Frogs and Toads Are Friends
Toads and Frogs, according to the Wikipedia article of the same title, was invented by Richard Guy as a game between two players, with the rules constrained by simple mathematics.
It can be thought of as a board game, like on a chess board, except we only take 1 row of eight of uncolored squares. The three leftmost squares start with one toad on each of them, the three rightmost squares with one frog each, and the middle two remain empty.
One player controls the toads, who want to reach the right side, and the other controls the frogs, who want to reach the left side. The game proceeds through each player alternating in taking moves towards the goals of the animals they control, and in order for one of them to win, the other must not be able to take a turn allowed by the rules.
The rules are as follows:
- A player's turn consists of moving exactly one animal they control.
- A player may not move an animal onto a square already occupied by another animal.
- The following list all legal squares that an animal can be moved onto, subject to the previous condition:
- The square directly adjacent in the direction the animal is moving, if it isn't beyond the end of the board. (E.g., the square to its immediate right for a toad, the immediate left for a frog).
- The square that is two squares away in the direction the animal is moving (i.e. the other square that the square mentioned in the previous bullet is adjacent to) if it exists, and only if the square mentioned in the previous bullet is occupied by an animal of the opposite type. (For example, for a frog, it can hop over a toad but not a frog or an empty square. A toad can hop over only a frog, not another toad or an empty square. Neither toads nor frogs can hop over and out of the board.)
An interesting property of these rules is that for each turn the selection of which frog or toad to move determines which square it could land on, since not both of the squares mentioned can be allowed moves at the same time.
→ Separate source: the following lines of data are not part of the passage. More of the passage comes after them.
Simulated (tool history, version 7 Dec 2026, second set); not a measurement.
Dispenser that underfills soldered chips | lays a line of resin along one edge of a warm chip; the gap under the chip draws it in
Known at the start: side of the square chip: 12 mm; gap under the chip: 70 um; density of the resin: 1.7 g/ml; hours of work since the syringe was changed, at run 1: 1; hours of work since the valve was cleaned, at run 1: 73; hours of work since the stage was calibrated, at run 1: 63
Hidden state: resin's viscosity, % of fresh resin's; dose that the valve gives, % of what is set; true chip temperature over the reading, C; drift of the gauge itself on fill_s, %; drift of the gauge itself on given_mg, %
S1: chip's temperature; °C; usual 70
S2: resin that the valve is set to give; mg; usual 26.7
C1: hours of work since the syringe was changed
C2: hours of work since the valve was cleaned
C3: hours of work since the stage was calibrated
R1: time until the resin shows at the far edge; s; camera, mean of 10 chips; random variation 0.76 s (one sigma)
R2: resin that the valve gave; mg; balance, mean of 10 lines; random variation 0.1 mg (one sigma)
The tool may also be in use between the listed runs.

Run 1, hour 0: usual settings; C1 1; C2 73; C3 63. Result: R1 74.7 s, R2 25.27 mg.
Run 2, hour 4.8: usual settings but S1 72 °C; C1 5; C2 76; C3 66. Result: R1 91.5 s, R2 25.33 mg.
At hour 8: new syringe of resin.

Below is an interactive way for you to try out the game, either to play against yourself or play with another person on the same device. The box labelled "Board" will contain the board of squares, and to take a turn you can just click on the frog ("F") or toad ("T") to move. The player controlling the toads will make the first move. Any attempt to make a move not allowed by the rules or to make a move out of turn order (alternating toads and frogs) will result in no change to the board. The board will also indicate if there is no possible move left.
The box labelled "Restart" contains buttons to reset the board to what it would look like at the start. Each button represents a different board size and different number of animals per player.
Lastly, the box labelled "Undo" contains buttons to undo the last moves played on the board, with each button undoing a different number of moves.
The above were implemented using techniques I learned from Chris Fernandi's website, specifically these two blog posts: post 1 and post 2.
This game is also one of many games studied as examples in the first volume of Winning Ways for Your Mathematical Plays written by Berlekamp, Conway, and Guy and published by A K Peters out of Wellesley, Massachusetts, United States. I haven't thoroughly studied the volume but it brings up an interesting notion of numbers.
Specifically, it describes a concept of assigning a number to a two-player game, roughly described as the number of turns needed to counteract the advantage one of the players has. Eventually the possibilities of this value deviate from the integers, and the volume brings up more abstract concepts like the addition of two games, the negation of games, and games whose value isn't positive, negative, or zero.
I can't say I'll come back to this topic but it is a neat one to learn about.
Footnote: more specifically, Winning Ways talks about games where
- the duration of a game consists of players alternating to move from a given position (e.g. an arrangement of pieces on a board) to another
- the moves a given player may take are limited by a fixed, known set of rules
- every single action a player takes has no element of chance in terms of its outcome
- the game's rules decide that the outcome is based on when a player is no longer able to make a move allowed by the rules, and
- the game will end, at some point (i.e. it is impossible for the game to go on forever).
Also, the title of the blog post refers to the book Frog and Toad are Friends, the first of a series of children's books known as the Frog and Toad series that according to Wikipedia was written by Arnold Stark Lobel. I learned about the series from a picture of a cover somewhere online and found the cover cute.
According to the Wikipedia page about him, Lobel passed in 1987 while battling acquired immunodeficiency syndrome (AIDS).